Moving Into A Smart Space

The proliferation of 'smart' projects are more a response to consumer demand.

The government's plans for developing 100 Smart Cities over the next five years is now heading for reality with the Prime Minister formally announcing the scheme along with the other schemes of Atal Mission for Rejuvenation and Urban Transformation (AMRUT) and 'Housing for All'.

While the task seems ominous, at a micro-level, there are several smart developers ahead of the curve, who developed projects along 'smart' lines over the last few years. This has been a response to increasing awareness and the push from companies in India towards 'green' and sustainable office and residential spaces.

"The increasing adoption of global best practices and latest technologies in the building construction sector has by and large been embraced by the real estate community for some years now," Lalit Kumar Jain, CMD, Kumar Urban Development and past Chairman, Confederation of Real Estate Developers Association of India (CREDAI), said.

A recent survey by Honeywell India of 2,000 buildings across 10 Indian metros which evaluated building 'smartness' across the parameters of being green, safe and productive found that although the country's airports and hotels led the way with smart building technologies, the overall smartness of buildings in India is low.

The survey found that most buildings scored highest on green elements (45) while safety was lowest (21). "India could save billions each year by incorporating modern technologies in buildings that drive green, safe and productive outcomes," said Anant Maheshwari, President, Honeywell India.

Smart building technologies are still new to India and adopted primarily by large commercial buildings. But, according to the Indian Green Building Council (IGBC), green real estate in India has grown from a mere 20,000 square feet in 2003 to over 3 billion square feet of registered, pre-certified and certified projects in 2015. Of this, green office spaces account for 200 million square feet primarily in metros.

Indian developers are not 'going green' merely because more and more MNCs consider moving only into certified green office spaces. The demand for green office spaces is equally high among Indian corporates and some of the Indian MNCs have included green office spaces in the corporate sustainability objectives.
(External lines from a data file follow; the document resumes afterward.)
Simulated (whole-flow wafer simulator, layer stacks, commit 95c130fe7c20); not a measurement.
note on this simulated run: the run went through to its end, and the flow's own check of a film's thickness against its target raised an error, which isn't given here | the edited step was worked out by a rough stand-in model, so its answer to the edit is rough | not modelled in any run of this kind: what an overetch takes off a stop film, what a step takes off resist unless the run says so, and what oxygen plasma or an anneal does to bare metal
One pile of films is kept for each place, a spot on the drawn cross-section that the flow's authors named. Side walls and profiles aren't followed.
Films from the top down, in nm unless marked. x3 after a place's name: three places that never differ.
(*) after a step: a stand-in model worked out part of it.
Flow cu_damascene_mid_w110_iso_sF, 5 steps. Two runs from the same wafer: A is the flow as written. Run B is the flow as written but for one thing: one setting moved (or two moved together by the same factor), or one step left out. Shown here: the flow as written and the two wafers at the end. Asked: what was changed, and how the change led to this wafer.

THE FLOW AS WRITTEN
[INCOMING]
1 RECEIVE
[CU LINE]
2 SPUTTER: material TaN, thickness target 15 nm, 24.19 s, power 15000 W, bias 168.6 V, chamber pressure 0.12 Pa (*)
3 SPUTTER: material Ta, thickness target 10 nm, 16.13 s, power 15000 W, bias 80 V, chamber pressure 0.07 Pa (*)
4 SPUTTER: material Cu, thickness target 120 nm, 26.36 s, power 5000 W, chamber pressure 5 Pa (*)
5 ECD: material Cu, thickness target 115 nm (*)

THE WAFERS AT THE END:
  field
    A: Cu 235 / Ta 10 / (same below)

Shubhrangshu Pani, Managing Director - Infrastructure Services, JLL India, said, "There is no policy or incentive for 'smart' projects and making buildings smart requires that much more capital. But occupiers drive the need for 'green' buildings which are sustainable and environment-friendly. The occupier profile has changed and in metros, occupiers now demand a certain level of 'smart' projects."

Among other large players, Tata Housing claims to follow 'green standards' for all its projects from its value homes to the ultra-premium luxury projects. Its strategy has been to build green homes using alternative technologies and alternative materials which are sustainable. Having mapped its carbon footprint, it aims to become carbon neutral by 2017-18.

While developers have been doing their bit at the micro-level, Mr. Jain said "to integrate this under the 'Smart City' framework is the job of the policy-makers. The big challenge is to figure out how to integrate urban infrastructure with mass public transportation systems and e-governance to create self-sustaining cities."

(This article first appeared in The Hindu dated June 29, 2015)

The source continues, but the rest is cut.